The report concluded that disproportional and capricious outcomes at the national level were an inevitable consequence (see point 91)  of single-seat based systems.  

The recommended system was as follows:

“(1) The Commission’s central recommendation is that the best alternative for Britain to the existing First Past The Post system is a two-vote mixed system which can be described as either limited AMS or AV Top-up. The majority of MPs (80 to 85%) would continue to be elected on an individual constituency basis, with the remainder elected on a corrective Top-up basis which would significantly reduce the disproportionality and the geographical divisiveness which are inherent in FPTP.
 
2.   Within this mixed system the constituency members should be elected by the Alternative Vote. On its own AV would be unacceptable because of the danger that in anything like present circumstances it might increase rather than reduce disproportionality and might do so in a way which is unfair to the Conservative party. With the corrective mechanism in operation, however, its advantages of increasing voter choice and of ensuring that in practice all constituency members (as opposed to little more that half in recent elections) have majority support in their own constituencies become persuasive. (…)

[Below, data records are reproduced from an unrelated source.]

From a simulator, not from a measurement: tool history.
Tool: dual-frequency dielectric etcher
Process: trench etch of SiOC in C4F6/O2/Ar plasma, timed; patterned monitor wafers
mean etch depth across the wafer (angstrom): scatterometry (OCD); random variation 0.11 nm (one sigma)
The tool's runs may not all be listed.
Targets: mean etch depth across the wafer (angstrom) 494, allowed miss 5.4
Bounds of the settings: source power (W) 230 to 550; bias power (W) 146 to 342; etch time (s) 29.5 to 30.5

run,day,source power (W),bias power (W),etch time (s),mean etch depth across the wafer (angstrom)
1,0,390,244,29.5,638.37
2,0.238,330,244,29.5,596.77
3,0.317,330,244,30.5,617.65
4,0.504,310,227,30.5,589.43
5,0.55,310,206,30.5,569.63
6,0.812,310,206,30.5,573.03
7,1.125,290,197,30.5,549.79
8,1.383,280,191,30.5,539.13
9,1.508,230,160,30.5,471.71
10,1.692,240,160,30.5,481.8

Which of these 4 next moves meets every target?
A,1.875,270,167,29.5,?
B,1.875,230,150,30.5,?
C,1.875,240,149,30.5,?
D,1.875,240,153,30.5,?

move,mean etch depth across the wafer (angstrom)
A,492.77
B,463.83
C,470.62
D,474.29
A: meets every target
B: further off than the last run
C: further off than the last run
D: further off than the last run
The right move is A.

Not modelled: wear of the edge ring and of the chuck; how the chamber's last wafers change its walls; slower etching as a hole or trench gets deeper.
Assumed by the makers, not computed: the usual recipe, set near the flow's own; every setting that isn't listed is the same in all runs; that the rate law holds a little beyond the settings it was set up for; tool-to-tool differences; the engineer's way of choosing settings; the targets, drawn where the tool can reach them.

4.   The Commission recommends that the second vote determining the allocation of Top-up members should allow the voter the choice of either a vote for a party or for an individual candidate from the lists put forward by parties. They should therefore be what are commonly called open rather than closed lists.”

The gradual sidelining of this report by Labour governments and the party’s  current commitment to a referendum on a system that the report recommends against (AV) perhaps demonstrates the difficulty of asking politicians to reform the system that brought them to power.

The Liberal Democrats, interestingly, have failed to make any political capital out of this discrepancy in Labour policy, indeed the Liberal Democrat’s preferred alternative, PR-STV, was also ruled out by the Jenkins report. One of the reasons why PR-STV was not recommended was pointed out by Eoin O’Malley in an earlier blog, namely that the system of counting surplus transfers is not easily understandable:

“The counting is incontestably opaque, although this is of course different from saying that it is haphazard or unfair.”

The second problem which, according to the report, was the most serious  impediment for PR-STV in the UK was that the sheer size of constituencies that it would produce (the report estimates that they would be 4 to 5 times the size of Irish constituencies) means that MPs would find it nearly impossible to maintain a meaningful link with their constituencies, and that ballot papers in constitunecies of 350,000 would be overly long, providing voters with:

“a degree of choice which might be deemed oppressive rather than liberating.”

Combine this with the Lib Dem proposal to reduce the House of Commons by 150 MPs, and the potential problems of PR-STV in the UK are even more pronounced.

2 thoughts on “Whatever happened to the Jenkins Report?

  1. I agree that AV-plus is better than AV for a whole variety of reasons. Given the moods of the Labour and Tory party backbenches, I suspect you’d be better off trying to get what little reform is on offer. AV is better than nothing and nothing may be the only alternative the LibDems have. Their problem is that it’s easy for any party opposed to it say that there needs to be a referendum, and the LibDems would find it hard to oppose a referendum on the issue.

  2. Note that two objections to STV are often given:

    #1 “STV may work all right in Ireland, but in Britain it would mean 400,000 people per constituency”

    #2 “STV produces excessively localist politics – look at Ireland”

    Is it, perhaps, just possible that Defect #1 might go some way to cancelling out or at least mitigating Defect #2?